College Football Playoff: ACC commissioner floats idea of straight seeding

To the average fan, the current College Football Playoff is confusing. Still to this day, I’m not totally sure a casual fan knows the ins and outs of how each team lands where, thanks to the four awarded byes and rules surrounding the non power four auto-bid.

It was Boise State jumping up and grabbing a bye over ACC Champion Clemson last year, thanks to the Broncos being the highest G5 team and landing higher than Clemson in the final College Football Playoff rankings. Arizona State also jumped up the seed list with their Big 12 Championship run, going from the No. 11 to the No. 4 seed.

Arizona State and Boise State making that jump kept teams like Penn State and Texas out of the top four, creating two blowouts in the opening round of the CFP. From a Tennessee standpoint, it cost the Volunteers a host date at Neyland Stadium (vs. SMU) and instead put them on the road against the suddenly red hot Ohio State Buckeyes.

What if we just made this really simple and seeded things straight from the final College Football rankings? That’s what ACC commissioner Jim Phillips wants to see happen.

“I will say this. One of the other things we’ll have to look at is just seeding,” Phillips told reporters at the ACC spring meetings this week. “It just seems that the straight seed may be the right thing for us to consider.”

Straight seeding would make everything easier to follow and would likely create better matchups across the board. Is it really fair that Penn State lost the Big Ten title game and drew SMU and Boise on their way to the final four? Meanwhile the Big Ten champion Oregon Ducks got Ohio State in the second round?
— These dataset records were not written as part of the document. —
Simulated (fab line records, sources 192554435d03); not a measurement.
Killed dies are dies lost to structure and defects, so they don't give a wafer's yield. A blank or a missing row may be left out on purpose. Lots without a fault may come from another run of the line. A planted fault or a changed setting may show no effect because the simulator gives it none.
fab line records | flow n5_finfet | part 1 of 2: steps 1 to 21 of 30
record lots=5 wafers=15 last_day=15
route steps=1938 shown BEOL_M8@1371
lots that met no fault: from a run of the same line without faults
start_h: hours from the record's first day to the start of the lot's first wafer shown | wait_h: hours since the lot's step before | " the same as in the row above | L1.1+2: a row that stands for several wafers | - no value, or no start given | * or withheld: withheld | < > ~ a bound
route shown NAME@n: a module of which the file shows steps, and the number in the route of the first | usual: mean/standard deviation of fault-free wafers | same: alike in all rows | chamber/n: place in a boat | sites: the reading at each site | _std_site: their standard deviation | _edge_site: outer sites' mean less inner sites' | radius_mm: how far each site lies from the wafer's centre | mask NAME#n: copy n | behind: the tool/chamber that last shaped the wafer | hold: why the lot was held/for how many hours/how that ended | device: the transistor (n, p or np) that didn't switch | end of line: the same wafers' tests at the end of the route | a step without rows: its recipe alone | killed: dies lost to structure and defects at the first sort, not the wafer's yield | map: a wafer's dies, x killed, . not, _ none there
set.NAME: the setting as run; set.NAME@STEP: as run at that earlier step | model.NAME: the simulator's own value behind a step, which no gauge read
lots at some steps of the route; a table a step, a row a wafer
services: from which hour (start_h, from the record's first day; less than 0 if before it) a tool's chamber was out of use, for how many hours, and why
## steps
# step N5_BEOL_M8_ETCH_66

Anyone with eyes could have told you that neither Boise State or Arizona State was a top four team in the country, too. Why reward all P4 conference titles with byes when the four are clearly not equal? The same goes for the non-P4 bid. Things change year to year, sure, but with how loaded the Big Ten and SEC are now, the odds are pretty good that this funky seeding system would produce similar results every year going forward.

If the goal is to create the most fair way to determine a champion, straight seeding is clearly the way to go. Here’s how the first round would have looked last season.

No. 12 Clemson at No. 5 Notre Dame

No. 11 Arizona State at No. 6 Ohio State

No. 10 SMU at No. 7 Tennessee

No. 9 Boise State at No. 8 Indiana

Assuming no upsets, here’s the second round.

No. 8 Indiana vs. No. 1 Oregon

No. 7 Tennessee vs. No. 2 Georgia

No. 6 Ohio State vs. No. 3 Texas

No. 5 Penn State vs. No. 4 Notre Dame

This way the conference title winners still get their shot. The group of five still gets its best team in with a shot. But you’re going to have to go prove it against the best at-large teams left in the rankings. Simple.

As we’ve seen throughout the history of the CFP, blowouts are going to happen. There was just no stopping Ohio State this winter after that embarrassing loss to Michigan, as Ryan Day decided to light a fire under the Buckeyes and coach like his life depended on it. Still though, the straight-seeded bracket just makes more sense and is much more fair. Rewarding a team out of the Mountain West and a team out of the Big 12 (in a major down year — its first without traditional powers Texas and Oklahoma) with byes just doesn’t sit right with me.

This thing is a moving target, at least for now. Hopefully it won’t always be this way, but you’re going to see changes here. That much is inevitable. We’re going to see a 16-team bracket before too much longer as schools and TV Networks continue to cash in on expanded schedule. More games = more money, it’s that easy.

For now though, the 12-team structure is what we have. Hopefully we can drop the auto-bye system and simply reward the best teams.